There is also the theory which involves Mercury as an ex-moon of
Venus, largely based on calculations done by Van Flandern and Harrington (A Dynamic Investigation of the Conjecture that Mercury is an Escaped Satellite of Venus. Icarus 28: 435-40 (Abstract), 1976) and goes as follows (Van Flandern, Missing Planets, Dark Matter, and New Comets, 1999):
As Mercury tidally drifted outward it necessarily produced rotational
drag on Venus, and it raised even bigger tides on the Venusian
atmosphere causing it to circulate in retrograde direction. After
billions of years this might impart retrograde motion on the whole
planet.
Tides caused on Venus by Mercury while the latter was still spinning
rapidly would have caused great interior heating and outgassing, and
probably a great deal of surface upheaval (mountain building), too,
causing the very dense atmosphere, the massive release of carbonate in
the rocks as CO2 into the atmosphere, and the very high mountains.
Mercury is massive enough to have taken much of Venus's spin in the
1st half-billion years after formation and Venus's orbit is close
enough to the Sun that complete escape occurs. The interchange of
energy between Venus and Mercury would have been enormous, given
Mercury's large mass (4 1/2 times more massive than the Moon).
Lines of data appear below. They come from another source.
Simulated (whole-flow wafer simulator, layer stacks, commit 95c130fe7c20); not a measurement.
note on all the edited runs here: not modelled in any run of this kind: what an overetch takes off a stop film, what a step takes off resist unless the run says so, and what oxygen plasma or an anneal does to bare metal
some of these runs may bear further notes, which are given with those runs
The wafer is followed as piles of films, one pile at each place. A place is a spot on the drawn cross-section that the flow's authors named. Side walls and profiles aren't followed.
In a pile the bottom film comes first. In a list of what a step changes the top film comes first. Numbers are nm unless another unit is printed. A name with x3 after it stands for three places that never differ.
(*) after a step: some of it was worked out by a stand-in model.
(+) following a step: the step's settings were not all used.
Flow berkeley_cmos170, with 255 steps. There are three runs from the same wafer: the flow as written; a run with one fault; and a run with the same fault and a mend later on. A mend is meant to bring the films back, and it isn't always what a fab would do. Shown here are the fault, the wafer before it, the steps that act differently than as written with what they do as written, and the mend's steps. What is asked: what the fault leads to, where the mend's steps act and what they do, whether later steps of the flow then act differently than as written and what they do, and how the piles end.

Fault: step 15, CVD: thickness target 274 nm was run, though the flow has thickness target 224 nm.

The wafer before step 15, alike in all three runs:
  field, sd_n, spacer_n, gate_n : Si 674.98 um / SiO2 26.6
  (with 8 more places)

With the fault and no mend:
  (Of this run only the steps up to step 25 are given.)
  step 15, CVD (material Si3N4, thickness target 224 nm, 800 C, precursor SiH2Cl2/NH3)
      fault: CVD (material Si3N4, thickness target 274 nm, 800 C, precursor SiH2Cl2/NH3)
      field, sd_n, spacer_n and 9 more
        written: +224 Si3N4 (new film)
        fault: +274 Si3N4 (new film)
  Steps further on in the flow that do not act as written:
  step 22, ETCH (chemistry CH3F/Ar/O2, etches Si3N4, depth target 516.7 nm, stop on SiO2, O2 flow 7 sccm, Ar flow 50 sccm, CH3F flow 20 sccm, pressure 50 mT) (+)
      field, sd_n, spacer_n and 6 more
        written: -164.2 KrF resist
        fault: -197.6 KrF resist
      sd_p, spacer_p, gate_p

Most of the iron (which eventually produces the magnetic field) in
Venus would have been forced up into the crust by an excessively high
spin rate, with Mercury getting most of the iron during fissioning,
which would explain why Mercury has a stronger magnetic field than
Venus. By contrast, the Earth's iron was not forced to the surface,
perhaps because the Earth was not as hot and molten as Venus during
that phase of its formation.
During its lunar phase Mercury would have acquired a prolate shape
(somewhat elongated towards Venus) because of tidal forces.
Both planets would have been melted by tidal heating in the early
stages following escape. If this occured before Venus differentiated,
it might have caused Mercury's high density and stronger magnetic
field. Subsequently, both planets would have melted from mutual tidal
heating.
After escape, Mercury acquired greater tilt and eccentricity, and
Venus would have lost more of its spin. Its prolate shape would have
been reduced after escape but still maintained.
At the point of escape Mercury would have had a period of revolution
of about 40 days, and would have retained its spin period, which would
also be 40 days since it was locked with Venus. But tides raised by
the Sun would slow down its spin to its present 60 days, which gives
it a 3-2 spin-revolution ratio (3 spins per 2 revolutions, in other
words, its rotational period is 2/3 its period of revolution, which is
88 days), because the next stable configuration for such a body
(Mercury mass and diameter and degree of prolateness) is this ratio,
so it is a predicted outcome of its having been a moon of Venus.
This model, then, explains all the anomalies of both Venus and Mercury. Musser (2006) says it would require too much time for Venus to lose a moon but does not provide any reference for this, and the possibility has been corroborated by Kumar (1977) and Donnison (1978). This is the abstract from Donnison:
Kumar's (1977) suggestion that the slow rotations of Mercury and Venus are in part due to natural satellites that subsequently escaped is discussed. A more useful criterion for the escape of such satellites than that previously proposed is derived, and it is shown that this distance is sufficiently small for Mercury and Venus to make the escape of satellites a likely possibility.
And this is the abstract from Kumar:
It is suggested that the slow rotations of Mercury and Venus may be connected with the absence of natural satellites around them. If Mercury or Venus possessed a satellite at the time of formation, the tidal evolution would have caused the satellite to recede. At a sufficiently large distance from the
planet, the sun's gravitational influence makes the satellite orbit unstable. The natural satellites of Mercury and Venus might have escaped as a consequence of this instability.
They do not, however, specifically say that Mercury was once a moon of Venus.
This is the abstract from Van Flandern and Harrington (gizidda.altervista.org):
The possibility that Mercury might once have been a satellite of Venus, suggested by a number of anomalies, is investigated by a series of numerical computer experiments. Tidal interaction between Mercury and Venus would result in the escape of Mercury into a solar orbit. Only two escape orbits are possible, one exterior and one interior to the Venus orbit. For the interior orbit, subsequent encounters are sufficiently distant to avoid recapture or large perturbations. The perihelion distance of Mercury tends to decrease, while the orientation of perihelion librates for the first few thousand revolutions. If dynamical evolution or nonconservative forces were large enough in the early solar system, the present semimajor axes could have resulted. The theoretical minimum quadrupole moment of the inclined rotating Sun would rotate the orbital planes out of coplanarity. Secular perturbations by the other planets would evolve the eccentricity and inclination of Mercury's orbit through a range of possible configurations, including the present orbit. Thus the conjecture that Mercury is an escaped satellite of Venus remains viable, and is rendered more attractive by our failure to disprove it dynamically.